Configuration

All parts of an ETL pipeline have access to the ETLContext class and can retrieve configuration parameters via env().

This configuration is backed by a dictionary passed to the context’s constructor. The following code demonstrates how to use environment variables to populate this dictionary:

context = ETLContext(env_vars=dict(os.environ))

Using environment variables makes it easy to configure the ETL pipeline externally.

The following parameters are currently recognized:

Configuration Parameters

Name

Domain

Description

NEO4J_URI

Neo4j Connection

Connection URL, such as neo4j://localhost:7687

NEO4J_USERNAME

Neo4j Connection

Database user that the ETL pipeline will use

NEO4J_PASSWORD

Neo4j Connection

Password for the specified database user

NEO4J_DATABASE

Neo4j Connection

Name of the database to use during the ETL pipeline

REPORTER_DATABASE

Reporting

Name of the database to store ETL metadata.
See Neo4j Reporter for more details. If not provided,
reporting will be done only to the console or a log file.

ETL_ERROR_PATH

Validation

Directory where error files should be created.
See Validation for more details. If not provided, error files will be placed into the same directory as the input files.

NEO4J_TEST_CONTAINER

Testing

Docker image name to use for testing, esp.: neo4j:5.26.1-enterprise.
See Testing for more details. If provided, TestContainers
will be used with the image name provided.

NEO4J_TEST_DATABASE

Testing

Name of the Neo4j database to use during integration testing.
Only considered if NEO4J_TEST_CONTAINER is not given.
Allows to run integration tests against an external Neo4j installation
without impacting other DBs.

Neo4j Driver Configuration

You can pass configuration options directly to the Neo4j Python Driver by using environment variables prefixed with NEO4J_DRIVER_. The prefix is stripped, the name is lowercased, and the value is parsed to the appropriate type before being passed to the driver constructor.

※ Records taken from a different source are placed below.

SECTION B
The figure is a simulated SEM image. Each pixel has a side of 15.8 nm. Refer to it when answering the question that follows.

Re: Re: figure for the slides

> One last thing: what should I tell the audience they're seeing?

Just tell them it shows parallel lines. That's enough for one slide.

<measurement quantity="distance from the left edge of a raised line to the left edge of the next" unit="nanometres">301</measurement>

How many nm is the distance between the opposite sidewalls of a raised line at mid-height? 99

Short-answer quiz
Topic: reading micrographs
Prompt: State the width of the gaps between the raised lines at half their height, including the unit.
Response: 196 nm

See the Neo4j Python Driver API documentation for a complete list of valid options and their meanings.

Driver Configuration Options

Name

Type

Description

NEO4J_DRIVER_MAX_CONNECTION_POOL_SIZE

int

The maximum total number of connections allowed, per host, to be managed by the connection pool.

NEO4J_DRIVER_CONNECTION_TIMEOUT

float

The maximum amount of time in seconds to wait for a TCP connection to be established.

NEO4J_DRIVER_CONNECTION_ACQUISITION_TIMEOUT

float

The maximum amount of time in seconds to wait for a connection to become available from the pool.

NEO4J_DRIVER_CONNECTION_WRITE_TIMEOUT

float

The maximum amount of time in seconds to wait for a TCP write operation to complete.

NEO4J_DRIVER_MAX_CONNECTION_LIFETIME

float

The maximum time in seconds a pooled connection can remain open before being closed.

NEO4J_DRIVER_MAX_TRANSACTION_RETRY_TIME

float

The maximum amount of time in seconds that a managed transaction will retry before failing.

NEO4J_DRIVER_LIVENESS_CHECK_TIMEOUT

float

The maximum amount of time in seconds to wait for a connection liveness check.

NEO4J_DRIVER_KEEP_ALIVE

bool

Specify whether TCP keep-alive should be enabled.

NEO4J_DRIVER_ENCRYPTED

bool

Specify whether to use an encrypted connection between the driver and server.

NEO4J_DRIVER_USER_AGENT

str

Specify the client agent name.

NEO4J_DRIVER_NOTIFICATIONS_MIN_SEVERITY

str

Set the minimum severity for notifications the server should send to the client (e.g., OFF, WARNING).

NEO4J_DRIVER_NOTIFICATIONS_DISABLED_CATEGORIES

list

A comma-separated list of notification categories to disable (e.g., DEPRECATION, PERFORMANCE).

NEO4J_DRIVER_NOTIFICATIONS_DISABLED_CLASSIFICATIONS

list

A comma-separated list of notification classifications to disable.

NEO4J_DRIVER_WARN_NOTIFICATION_SEVERITY

str

The severity level at which notifications should be logged as warnings by the driver.

NEO4J_DRIVER_TELEMETRY_DISABLED

bool

Specify whether to disable sending anonymous telemetry data to the server.